Standard of the world
You can thank Cadillac for replacement parts
A couple of months ago, I passed a milestone of sorts: Without going into too much detail, let’s just say that I now officially am “middle-aged,” no matter how much I may dislike – or protest – that fact. Around this time, I was talking cars with an old friend, and he asked me what car I would buy today if money were no object. My immediate answer: Cadillac’s CTS-V sports coupe.
That answer was revealing in its own way: For the first time since about 1970 or so, I didn’t automatically respond to the question by saying “Corvette.” I guess I really am getting old: I do love Corvettes and always will, but these days they seem a tad impractical for running around town – whereas the CTS-V has a high-output ’Vette engine under the hood, and a usable backseat to boot!
Cadillac has done a fine job of turning itself around over the past couple of decades. Remember, this was a brand that largely had lost its way by the late 1970s. Today, Cadillac models easily hold their own against competition from around that globe and serve as a reminder that Americans pioneered automotive engineering and still can build great mass-produced cars when they put their minds to it.
Cadillac has been hailed as “the standard of the world” since 1908, and that wasn’t just good marketing at work. The company earned the title and paved a technology path that directly affects every car owner and truck fleet on the planet on a daily basis: replacement parts.
A well-organized shop can save a fleet big bucks.
In this age of mass production, it can be hard to believe that for most of human history, goods were one-off examples laboriously crafted by hand. A few forward-thinkers – including Thomas Jefferson – recognized that interchangeable components would revolutionize manufacturing processes and dramatically accelerate technological progress. But it wasn’t until 1908 at the Brooklands racetrack outside of London that the concept became reality.
Three Cadillac Model K roadsters (looking more like golf carts than cars to our modern eyes) were driven 25 miles to the track and then completely disassembled. Each car consisted of 720 individual parts, which were all placed in one big pile on a garage floor. The mechanics on hand began reassembling them using whatever part they happened to come across in the pile. Apparently, the mechanics took the challenge seriously: Although we don’t know the color of the cars, onlookers at the time reported the reassembled vehicles had a “harlequin” look, sporting different-colored doors, hoods and trunks.
This was a big deal. A number of engineering experts at the time predicted utter failure for the experiment. But once they hit the road, the three Model Ks were driven another 500 miles – a hugely impressive distance at the time – without any parts-related failures, and Cadillac won an array of prestigious honors for the achievement.

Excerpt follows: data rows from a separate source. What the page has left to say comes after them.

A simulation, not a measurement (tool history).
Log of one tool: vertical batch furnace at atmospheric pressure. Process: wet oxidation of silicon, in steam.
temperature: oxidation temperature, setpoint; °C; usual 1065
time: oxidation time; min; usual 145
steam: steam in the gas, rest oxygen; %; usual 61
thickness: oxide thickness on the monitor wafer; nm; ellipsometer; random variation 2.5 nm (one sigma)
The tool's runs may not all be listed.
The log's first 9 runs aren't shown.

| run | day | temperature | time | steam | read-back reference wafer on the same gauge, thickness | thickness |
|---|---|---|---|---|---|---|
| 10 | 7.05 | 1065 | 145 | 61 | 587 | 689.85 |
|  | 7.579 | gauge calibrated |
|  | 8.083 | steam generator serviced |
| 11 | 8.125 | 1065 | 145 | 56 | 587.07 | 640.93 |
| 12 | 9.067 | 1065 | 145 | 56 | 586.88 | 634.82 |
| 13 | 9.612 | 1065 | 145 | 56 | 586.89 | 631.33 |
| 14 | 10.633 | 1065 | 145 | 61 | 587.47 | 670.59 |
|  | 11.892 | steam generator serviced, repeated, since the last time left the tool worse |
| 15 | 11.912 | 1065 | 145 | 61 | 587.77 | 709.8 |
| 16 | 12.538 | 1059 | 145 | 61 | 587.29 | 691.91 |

Funny to think that, 103 years later, most readers of CCJ consider replacement parts a huge – and costly – headache. If you’re like most fleet managers, you’re waiting on the day you announce your pending retirement to tell the guys in the shop they have to rearrange and modernize your parts room. In fact, fleet management consultant Darry Stuart, who I interviewed for a story on parts earlier this year, says most parts shops he sees are so far gone that he recommends completely gutting them and starting over from scratch – words no fleet manager (or technician) wants to hear. But bear in mind that you can be looking at tens – or even hundreds – of thousands of dollars in bottom-line savings if you get that shop squared away and develop a comprehensive and proactive parts strategy for your business.
Getting your parts situation under control may not be pleasant, but it can save you serious money. Besides, think how tough your job would be if your guys on the shop floor had to root through one huge pile of parts to find the right one. In some of Stuart’s far-gone shops, that far-fetched comparison may not be too far off the mark.